December 15 – December 16, 1988

    NASI 1st Annual Conference

    Social Security and the budget are much on the minds of members of Congress and the public. Growth of the Federal debt has been unprecedented. At that same time, the Social Security reserves are larger than ever and increasing fast.

    In the early 1980s, Social Security experienced a short-term financing crisis. The National Commission on Social Security Reform, organized by President Reagan and chaired by Alan Greenspan, proposed a series of changes most of which Congress enacted. The short-term crisis was resolved and trust fund reserves began to grow. These reserves were seen as a cushion to help meet the costs of benefits for the baby boom generation, whose retiremtnt will begin early in the twenty-first century.

    The Greenspan commission did not project economic growth to be as rapid as it turned out to be and therefore underestimated the accumulation of reserves. Paradoxically, however, the commission was more optimistic about the long-run balance between revenues and expenditures than current projections. At the same time that both reserve accumulation and the projected need for those reserves have surpassed expectations, federal deficits on other operations of government have reached unprecedented levels. Because Social Security reserves are included in the Gramm-Rudmann-Hollings deficit reduction targets, a surplus in the Social Security trust fund makes a deficit in the gerneral revenues look smaller than it actually is. By the end of 1988, Social Security reserves totalled $104 billion.

    On December 15 and 16, 1988, the National Academy of Social Insurance held a two-day conference on the relationship between Social Security and the deficit, as part of its First Annual Meeting. More than 200 social insurance experts, policy analysts, members of Congress and their staff, executive branch staff and business and labor leaders came to the Washington Court Hotel in Washington, D.C. to participate in the event.
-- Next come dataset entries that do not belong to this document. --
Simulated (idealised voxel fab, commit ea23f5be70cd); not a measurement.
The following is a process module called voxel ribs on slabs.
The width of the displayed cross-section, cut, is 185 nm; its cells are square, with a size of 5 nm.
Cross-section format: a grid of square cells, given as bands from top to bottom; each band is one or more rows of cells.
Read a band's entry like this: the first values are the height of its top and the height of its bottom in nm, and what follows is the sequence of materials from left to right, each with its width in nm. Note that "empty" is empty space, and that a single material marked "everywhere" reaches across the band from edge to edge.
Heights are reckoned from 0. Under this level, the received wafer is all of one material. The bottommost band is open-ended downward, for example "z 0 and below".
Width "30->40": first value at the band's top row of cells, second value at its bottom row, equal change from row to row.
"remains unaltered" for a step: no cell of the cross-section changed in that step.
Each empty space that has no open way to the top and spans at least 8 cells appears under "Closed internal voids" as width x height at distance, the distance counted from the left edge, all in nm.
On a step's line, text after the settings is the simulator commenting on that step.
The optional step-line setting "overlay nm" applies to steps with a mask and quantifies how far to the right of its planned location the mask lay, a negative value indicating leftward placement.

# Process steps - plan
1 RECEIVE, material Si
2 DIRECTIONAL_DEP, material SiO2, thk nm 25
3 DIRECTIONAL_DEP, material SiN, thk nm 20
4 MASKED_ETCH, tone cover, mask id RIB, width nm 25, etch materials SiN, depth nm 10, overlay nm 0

    The program examined four topic areas:

    • Setting Long-Run Deficit Reduction Targets: The Politics of Budget Design
    • Costs of the Aging Population: Implications for Current Budget Policy
    • Public Opinion on Social Security and the Budget
    • Formulating a Deficit Reduction Package: What Is the Role of Social Security

    Chair:

    Henry J. Aaron
    The Brookings Institution

    A book of published proceedings, Social Security and the Budget, edited by Henry J. Aaron, is available.